Current Republican governor Greg Gianforte appeared during a campaign on 2 July 2018 in Livingston, Montana. (Photo by William Campbell-Corbis via Getty Images)
Montana’s governor Greg Gianforte signed a bill allowing people to challenge government regulations that interfere with their religious beliefs, effectively ‘weaponising’ religion against LGBT people.
The Republican signed controversial Senate Bill 215 on Thursday (22 April), otherwise known as the Montana Religious Freedom Restoration Act (RFRA), into law. The bill would enable service providers and individuals to freely deny certain goods and aid to LGBT+ people.
The legislation also requires state officials to show a “compelling governmental interest” to “interfere with a person’s religious beliefs”.
A spokesperson for Gianforte’s office said in a media release that the governor signed SB 215 into law to “protect the freedom of people of all faiths to exercise their sincerely held religious beliefs”, the Montana Standard reported.
“Montana joins 21 other states with RFRA laws, where it has historically been used to allow Native American children to wear braids in school, Sikhs to wear turbans in the military and Christian employers to refuse to cover abortions under their health insurance policies,” the spokesperson added.

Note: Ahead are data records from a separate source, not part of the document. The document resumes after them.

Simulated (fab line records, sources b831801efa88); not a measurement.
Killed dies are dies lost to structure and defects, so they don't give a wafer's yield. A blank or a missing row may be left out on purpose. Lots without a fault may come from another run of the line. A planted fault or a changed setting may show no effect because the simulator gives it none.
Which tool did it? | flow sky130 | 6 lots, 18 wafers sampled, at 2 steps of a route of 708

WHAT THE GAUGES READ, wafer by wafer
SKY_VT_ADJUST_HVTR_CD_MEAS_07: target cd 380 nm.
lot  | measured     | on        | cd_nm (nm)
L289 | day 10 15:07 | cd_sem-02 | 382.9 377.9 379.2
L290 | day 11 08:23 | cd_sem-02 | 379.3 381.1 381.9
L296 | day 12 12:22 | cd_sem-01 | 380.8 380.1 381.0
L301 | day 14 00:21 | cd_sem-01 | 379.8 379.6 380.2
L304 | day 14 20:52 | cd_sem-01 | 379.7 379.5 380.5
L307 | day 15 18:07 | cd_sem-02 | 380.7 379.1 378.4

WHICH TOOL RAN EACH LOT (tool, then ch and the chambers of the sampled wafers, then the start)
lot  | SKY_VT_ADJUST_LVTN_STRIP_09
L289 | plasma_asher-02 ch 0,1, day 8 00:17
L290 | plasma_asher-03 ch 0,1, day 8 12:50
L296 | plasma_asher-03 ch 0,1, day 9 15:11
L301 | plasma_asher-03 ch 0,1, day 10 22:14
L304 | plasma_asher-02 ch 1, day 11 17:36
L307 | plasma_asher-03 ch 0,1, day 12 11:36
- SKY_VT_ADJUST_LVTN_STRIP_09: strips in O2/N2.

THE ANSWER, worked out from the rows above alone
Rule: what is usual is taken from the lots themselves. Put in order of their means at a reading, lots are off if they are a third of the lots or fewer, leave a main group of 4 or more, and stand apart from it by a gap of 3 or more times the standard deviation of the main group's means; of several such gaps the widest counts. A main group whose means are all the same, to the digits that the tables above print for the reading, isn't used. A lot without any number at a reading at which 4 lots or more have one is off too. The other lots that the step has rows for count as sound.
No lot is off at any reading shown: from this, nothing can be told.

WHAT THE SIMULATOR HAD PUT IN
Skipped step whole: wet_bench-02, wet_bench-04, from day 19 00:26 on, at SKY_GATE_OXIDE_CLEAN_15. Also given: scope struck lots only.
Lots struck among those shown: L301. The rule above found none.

However, activists say the new law would allow for discrimination against LGBT+ people and other groups across a wide range of goods and services. Shawn Reagor, director of equality and economic justice with the Montana Human Rights Network, told the Associated Press that the law will effectively weaponise religion to attack others.
“This [law] allows individuals to turn the shield of religious freedom we all hold dear into a weapon to attack LGBTQ and Indigenous Montanans,” Reagor said. “It goes against the live-and-let-live values we hold as a state, recent court rulings and the ordinances of five Montana cities and counties.”
The Human Rights Campaign (HRC) said in a statement that Montana’s new law “represents the fourth anti-LGBTQ and second RFRA bill sent to a governor’s desk this session”. Alphonso David, president of the HRC, decried the bill, saying it will have a “significant impact on vulnerable communities” in Montana – “including people of faith, women and LGBTQ people”.
“Let me be clear: religious liberty and equality are not mutually exclusive, and Montanas will not stand by as governor Gianforte and fearful legislators seek to actively discriminate against the LGBTQ population,” David said.
This type of legislation is not new. In 2015, the then-governor of Indiana Mike Pence signed into law one version of the RFRA to allow Indiana businesses and individuals to cite their religious freedom as a legal defence, which can be used to discriminate against the LGBT+ community based on religion.
The ACLU has warned that it is seeing “individuals and institutions claiming a right to discriminate – by refusing to provide services to women and LGBT people – based on religious objections”.
It said this discrimination could take many forms including “religiously affiliated schools firing women because they become pregnant while not married” or “bridal salons, photo studios, and reception halls closing their doors to same-sex couples planning their weddings”.